Question: How Do You Manage Your Files & Directories For Your Projects ?
50
gravatar for Pierre Lindenbaum
4.0 years ago by
France
Pierre Lindenbaum58k wrote:

People in a laboratory, working one the same project, generate all kind of files (fasta, images, raw data, statistics, readme.txt, etc...) that will be moved in some directories. How do you manage the hierarchy of those directories ?

  • there is no standard hierarchy and the file are dropped anywhere. It all relays on the common knowledge.
  • there is a clearly defined hierarchy (PROJECT_NAME/DATE/machine_user_image_result_but_this_is_the_second_run_because_1st_failed.txt...)
  • files are uploaded on a wiki (you wouldn't do that for large files)
  • there is a central file/wiki answering what/where is a file
  • there is a Readme.txt/describe.xml in each folder.
  • there is a tool (?) for managing this kind of information ?
  • (...) ?

Thanks

Pierre

ADD COMMENTlink written 4.0 years ago by Pierre Lindenbaum58k
4

currently, it's a mess :-)

ADD REPLYlink written 3.4 years ago by Pierre Lindenbaum58k

Pierre: I am wondering how you are managing your files & directories ?

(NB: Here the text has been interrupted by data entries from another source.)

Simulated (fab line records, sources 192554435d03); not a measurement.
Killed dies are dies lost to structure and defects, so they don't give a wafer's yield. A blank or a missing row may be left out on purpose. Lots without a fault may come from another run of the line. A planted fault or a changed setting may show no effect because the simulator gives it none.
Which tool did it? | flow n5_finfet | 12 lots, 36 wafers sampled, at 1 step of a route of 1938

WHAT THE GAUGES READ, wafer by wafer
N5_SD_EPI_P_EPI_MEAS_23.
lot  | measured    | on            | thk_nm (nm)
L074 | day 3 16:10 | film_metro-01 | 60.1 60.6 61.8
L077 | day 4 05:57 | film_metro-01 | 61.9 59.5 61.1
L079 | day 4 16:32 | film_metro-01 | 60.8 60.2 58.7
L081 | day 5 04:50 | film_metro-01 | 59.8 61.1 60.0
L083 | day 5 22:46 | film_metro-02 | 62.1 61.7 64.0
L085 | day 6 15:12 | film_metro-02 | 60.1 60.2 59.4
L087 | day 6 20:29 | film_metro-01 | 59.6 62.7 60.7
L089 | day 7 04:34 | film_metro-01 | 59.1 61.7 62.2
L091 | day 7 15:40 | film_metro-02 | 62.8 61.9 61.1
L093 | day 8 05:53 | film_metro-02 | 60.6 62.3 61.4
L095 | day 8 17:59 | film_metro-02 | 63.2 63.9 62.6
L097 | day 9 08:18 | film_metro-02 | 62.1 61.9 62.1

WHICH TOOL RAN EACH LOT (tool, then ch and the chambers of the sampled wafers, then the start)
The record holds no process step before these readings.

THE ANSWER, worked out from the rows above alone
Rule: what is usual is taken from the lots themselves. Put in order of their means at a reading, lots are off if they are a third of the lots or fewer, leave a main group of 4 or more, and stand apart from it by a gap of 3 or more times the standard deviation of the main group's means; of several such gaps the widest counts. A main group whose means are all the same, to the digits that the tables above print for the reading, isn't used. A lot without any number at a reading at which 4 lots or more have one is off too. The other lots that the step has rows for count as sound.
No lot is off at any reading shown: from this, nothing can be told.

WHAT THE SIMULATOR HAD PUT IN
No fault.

ADD REPLYlink written 3.4 years ago by Khader Shameer14k

Why do you need files anyway? Files are from the 70's, not going to scale these days.

ADD REPLYlink written 2.8 years ago by michaelhavner0
54
gravatar for Giovanni M Dall'Olio
4.0 years ago by
London, UK
Giovanni M Dall'Olio18k wrote:

In my local computer, I have:

  • a 'workspace' folder, in which each sub-folder correspond to a separate project
  • a 'data' folder where I put all the data used by more than a project
  • an 'archive' folder with all finished project

Within each project folder, I have:

  • planning/ -> a folder containing all the files related to the early phase of the project. Usually this is the first folder I create, and here I store all the miscellaneous files (the notes/objectives/initial drafts) that I collect in the first weeks of a projects, when I still am not sure which programs to write.
  • bugs/ -> I used to use ditz to keep track of bugs and To-Dos, but now I use only A7 hand-written papers
  • data/
    • folders containing the different data I need to use, soft-linked from ~/data
  • parameters/ -> ideally, I should have configuration files so if I want to run my analysis on other dataset, I only have to change the parameters here
  • src/ -> with all code
    • a Makefile to re-run all the analysis I wish
    • scripts/ with all the scripts
    • lib/ eventually, if I am reusing code from other projects
    • pipelines/ with all .mk (makefile) files
  • results/
    • tables/ -> tabular-like results
    • plots/ -> plots
    • manuscript/ -> draft for the manuscript, final figures and data, etc..
      • figures/
      • tables/
      • references/

I use git for revision control, to get a log of all the changes I make to scripts and results. Lately I have been reading about sumatra, and planning to give it a try (a slideshow for the curious here)

I still have to decide very well where to put .Rdata files, as I am still a novice to R.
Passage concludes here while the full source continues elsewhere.